MySQL replication is complicated. It’s error prone. It’s harder (in the long run) than it looks. We use it, and this entire method of managing MySQL on AMI’s because its what we have available to us at our budget. Are there better overall solutions? Without placing the limitations that I’m constrained to here: yes! But again. We’re workign solely inside the EC2 framework…
- Why would we do something so susceptible to human error?
You’ve obviously never had someone place a hard copy in the wrong file folder. Or type reboot on the wrong machine. Or deleted the wrong file on your hard drive. If you think that operations (on a small scale) is any less error prone you’re fooling yourself! If you’re looking for speed and agility from your OPS team you have to trust them to do the best they can with the resources given. If you’re stuck *having* to use EC2 its likely because of budget and we’re looking at a circular set of circumstances. Make some good money and then hire a big ops team so that that can set in place a swamp of processes. The theory being the slower they have to move the moe they get a chance to notice something is wrong 🙂
- What would you recommend to make this solution more robust if you were able to spend a *little* more money?
I would put one or each replication cluster instance on an actually owned machine. Just in case we’re looking at an act-of-god style catastrophe at amazon… You’ll still have your data. This costs A) a server per cluster, and the bandwidth to support replication.
And finally what problems will arise that I’m not yet aware of?
A couple that I haven’t touched, actually.
- First MySQL replication requires that the server-id be a unique number for each instance in a cluster of computers. And each machine is running 2 instances of mysql (meaning two unique server ID’s per AMI.) The reason this is an issue is because every time you start your AMI instance the original my.cnf files will be there again, and without intervention all of your servers would end up having the same server ID, and replication would be so broken it will take you years to piece your data back together!
The easy way to circumvent this issue is to have a specific custom AMI build for each of your servers.
The elegant long-term solution is to devise a way, programatically (possibly using DNS, or even the Amazon SQS service) to obtain two unique server ID’s to use before running MySQL.
- Second: without static IP addresses from the EC2 service your AMI’s will have a new IP every time the server boots.
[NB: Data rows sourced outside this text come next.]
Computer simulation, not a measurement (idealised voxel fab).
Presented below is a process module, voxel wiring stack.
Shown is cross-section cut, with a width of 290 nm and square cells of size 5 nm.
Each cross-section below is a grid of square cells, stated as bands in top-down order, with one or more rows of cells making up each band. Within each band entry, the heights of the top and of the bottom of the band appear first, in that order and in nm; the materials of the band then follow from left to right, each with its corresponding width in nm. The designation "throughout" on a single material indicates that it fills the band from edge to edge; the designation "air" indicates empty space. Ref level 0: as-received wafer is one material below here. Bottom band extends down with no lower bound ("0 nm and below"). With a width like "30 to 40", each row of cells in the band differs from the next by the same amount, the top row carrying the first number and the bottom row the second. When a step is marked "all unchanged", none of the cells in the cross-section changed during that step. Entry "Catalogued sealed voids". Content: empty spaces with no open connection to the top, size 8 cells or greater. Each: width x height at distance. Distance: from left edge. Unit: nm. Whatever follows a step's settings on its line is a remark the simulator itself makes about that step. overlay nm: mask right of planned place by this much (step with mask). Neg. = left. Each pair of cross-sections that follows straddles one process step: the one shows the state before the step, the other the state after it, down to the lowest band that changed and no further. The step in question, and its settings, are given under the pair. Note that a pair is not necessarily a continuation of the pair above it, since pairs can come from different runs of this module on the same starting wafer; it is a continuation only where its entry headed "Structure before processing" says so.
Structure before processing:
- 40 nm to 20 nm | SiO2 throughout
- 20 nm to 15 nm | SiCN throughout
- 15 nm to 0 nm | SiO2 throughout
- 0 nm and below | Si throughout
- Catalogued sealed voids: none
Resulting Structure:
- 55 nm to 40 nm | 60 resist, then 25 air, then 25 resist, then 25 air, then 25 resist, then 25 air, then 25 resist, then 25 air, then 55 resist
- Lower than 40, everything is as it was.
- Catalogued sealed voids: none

this can be dealt with either manually or programatically (possibly via a DNS registration, and some scripts resetting MySQL permissions.) - Third: if, rather like a nursery rhyme which teaches children to deal with death by plague in medieval europe, “ashes ashes they all fall down” what do you do?
well hopefully they never “all fall down” because resetting a cluster from scratch is tedious work. But if they do you better hope that you took one of my two backup options seriously.
either you have a copy of a somewhat recent data-set in S3, or you have an offsite replication slave which can be used for just this circumstance..or you’re back to square one…
Interesting idea on splitting the database vertically. Can you use it with a database that doesn't support this at the database level? Did you actually use this in a real database? I am wondering how you will handle queries like getting all child records for a parent. Say, Widgets have Sprockets, and we are splitting the data across three databases. So we have:
DB1 DB2 DB3
———- ———— ————–
Widget 1 Widget 2 Widget 3
Sprocket 11 Sprocket 12 Sprocket 13
Sprocket 21 Sprocket 22 Sprocket 23
Sprocket 31 ……………….
How will you write a query to get all Sprockets for Widget 2? Also you need to assign the IDs for your records in your middle tier code, and can't use database features like autoincrement columns or GUID column.
The short answer is that you have to build the data structure for your data. And the long answer is that, assuming you are housing a lot of data on each sprocket, with a lot of keys, etc, it will likely be (at the hundreds of millions of rows level) faster to have a phone book table just dealing with relationships between your widgets and sprockets. It will also save you space and allow for your horizontal expansion. in a particularly stubborn schema.
However I'm pretty sure that if you really sat down with the data you would see an overall workable pattern emerge with a minimum of edge cases like this. But keep in mind that scaling is, for everyone, a big headache. You cant expect a transition like this to come without some work, I promise there will be work. But what it does give you is the ability to spread out.
As an analogy: a paper clip set onto water standing vertically sinks, but a paper clip placed carefully and horizontally will float. The horizontal paper clip floats because it is able to distribute its weight over a much larger area, and the waters infrastructure (sorry, surface tension) is able to support the same paper clip in this new configuration.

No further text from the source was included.